A new survey by the Wuhan University Institute of Quality Development Strategy is revealing that in the next five years, machinery and robotics are set to take over nearly 5% of China’s workers. The report surveyed nearly 2,000 companies in China.
Robot use growing.
What they found was that the use of robotics rose from 12% in 2008 to 37% in 2017. They also found that robot use had grown from 8.1% to 13.4% in just two years from 2015 to 2017.
According to the International Federation of Robotics, China has become a global leader in automation. The organization reported that from 2018 to 2020 “a sales increase between 15 and 20% on average per year is possible for industrial robots.”
In those same two years, robots replaced 9.4% of employees with a junior high school degree or below. This was in direct contrast to the fact that demand for college degree workers grew by 3.6%.
Furthermore, in those two years, the average annual growth rate of investments in robotics was an impressive 57%. What was most troublesome is that this rise mostly impacted workers with the lowest levels of education.
The biggest robot market.
This is all well and good but one has to wonder how the country plans to take care of the workers left behind. Ideally, they should be retrained to take on roles that work with this rise of automation.

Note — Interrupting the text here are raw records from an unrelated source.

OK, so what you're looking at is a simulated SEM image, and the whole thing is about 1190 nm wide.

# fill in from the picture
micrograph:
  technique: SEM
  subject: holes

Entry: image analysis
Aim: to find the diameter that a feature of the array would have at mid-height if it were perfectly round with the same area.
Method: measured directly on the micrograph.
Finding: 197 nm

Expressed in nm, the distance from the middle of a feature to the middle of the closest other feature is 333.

“China is by far the biggest robot market in the world regarding annual sales and regarding the operational stock,” said Joe Gemma, President of the International Federation of Robotics (IFR). “It is the fastest growing market worldwide. There has never been such a dynamic rise in such a short period of time in any other market.”
However, although we are hearing much about China’s focus on automation, we hear little about what it plans to do with the workers replaced by robots. That may be an important issue to ponder.